With this, our seventh full-length catalogue, we celebrate the tenth anniversary of Rabelais. In November of 2006, Samantha and I passed a ‘For Rent’ sign in a Portland shop window, spent lunch sketching a business plan on a napkin and, just a few months later in the Spring of 2007 opened Rabelais. The shop has allowed us to spend our days surrounded by good customers and new friends, meet many of the greatest of chefs and cookbook authors, and engage with Maine’s incredible food community of farmers, fisherman, marketers, chefs, bartenders and others. Best of all, we get to spend our days in the company of cookbooks which have grabbed our attention, first to supply us with tasty meals, and then to make us think differently about the role of food and food writing in culture and history.
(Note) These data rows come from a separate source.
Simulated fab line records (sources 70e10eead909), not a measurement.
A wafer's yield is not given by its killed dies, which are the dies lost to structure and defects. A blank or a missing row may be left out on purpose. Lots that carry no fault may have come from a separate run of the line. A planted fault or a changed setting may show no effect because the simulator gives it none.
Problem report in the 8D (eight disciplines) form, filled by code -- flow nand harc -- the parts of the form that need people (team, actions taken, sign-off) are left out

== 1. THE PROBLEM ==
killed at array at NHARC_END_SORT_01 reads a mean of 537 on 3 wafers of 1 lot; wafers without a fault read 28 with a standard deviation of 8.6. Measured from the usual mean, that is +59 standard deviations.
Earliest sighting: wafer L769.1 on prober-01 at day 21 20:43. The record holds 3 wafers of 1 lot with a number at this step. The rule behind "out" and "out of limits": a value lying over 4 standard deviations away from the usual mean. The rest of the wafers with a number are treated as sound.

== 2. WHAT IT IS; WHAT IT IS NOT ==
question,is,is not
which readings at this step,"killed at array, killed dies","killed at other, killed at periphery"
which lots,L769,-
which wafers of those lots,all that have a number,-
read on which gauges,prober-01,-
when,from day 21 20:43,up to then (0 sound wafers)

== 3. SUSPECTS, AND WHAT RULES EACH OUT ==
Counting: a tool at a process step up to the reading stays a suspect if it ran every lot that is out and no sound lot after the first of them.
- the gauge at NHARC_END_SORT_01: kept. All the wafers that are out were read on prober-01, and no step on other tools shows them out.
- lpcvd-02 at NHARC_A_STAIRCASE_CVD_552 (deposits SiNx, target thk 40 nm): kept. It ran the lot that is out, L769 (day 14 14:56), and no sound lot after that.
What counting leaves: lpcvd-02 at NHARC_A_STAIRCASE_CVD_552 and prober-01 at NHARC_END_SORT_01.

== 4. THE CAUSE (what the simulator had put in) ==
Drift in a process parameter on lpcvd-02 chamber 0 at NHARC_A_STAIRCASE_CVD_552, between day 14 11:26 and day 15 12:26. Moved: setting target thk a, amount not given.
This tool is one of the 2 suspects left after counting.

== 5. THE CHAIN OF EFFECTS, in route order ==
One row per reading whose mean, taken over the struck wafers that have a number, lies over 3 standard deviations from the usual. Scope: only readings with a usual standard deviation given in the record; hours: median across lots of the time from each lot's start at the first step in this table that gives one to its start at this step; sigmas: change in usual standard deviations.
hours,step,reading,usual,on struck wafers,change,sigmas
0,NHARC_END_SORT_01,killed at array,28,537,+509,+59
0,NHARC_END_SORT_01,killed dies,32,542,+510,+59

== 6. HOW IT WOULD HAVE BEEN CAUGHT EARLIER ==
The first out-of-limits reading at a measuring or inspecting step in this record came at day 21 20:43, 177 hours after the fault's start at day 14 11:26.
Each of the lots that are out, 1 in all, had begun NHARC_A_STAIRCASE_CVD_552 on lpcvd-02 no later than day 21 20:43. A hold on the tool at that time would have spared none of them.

Over time, our attention has gravitated more and more toward the rare material. After all, most contemporary books can’t offer up chapters – at least not all at once – on: “Pickling, Collaring, Potting, Preparation of Hams, Bacon, &c., Elegant Ornaments for a Grand Entertainment, Made Wines, Cordial Waters, Malt Liquors, Culinary Poisons, and Necessary Articles for Sea Faring Persons.” (#22)
And, while old cookbooks have long been loved and collected, the systematic collecting of cookbooks remains a young-ish field, somewhat overlooked by parts of the world of institutional special collections (with some notable and magnificent exceptions), and by antiquarian booksellers (again, with some notable and magnificent exceptions). This is good news, as it is still possible to find unrecognized and underexamined works out in the wild, at book fairs, in used and antiquarian bookshops, and on the shelves of kitchen libraries. This catalogue offers seven items not found in the collections of research libraries around the world, and thus this provides a debut of sorts for these books, humble though some of them may be.
Another reason cookbooks continue to hold our attention is the range of purposes for which they are made. Almost every conceivable corner of society seems to produce a cookbook and for every possible reason: a confectioner claims preeminence in his field (#38); an inventor provides a technological innovation hoping to feed the poor (#24 & 25); a group of women from Missouri try to create of bit of American culinary normalcy while acting as missionaries in New Guinea (#72); or a businessman looks to take advantage of trade with China by introducing American customers to Chop Suey and Chow Mein (#54).
To list the rest of many reasons we continue to love finding, researching and selling rare cookbooks would take a book, but the real work is done one book, manuscript, or piece of ephemera at a time, which is exactly what we’ll continue to do.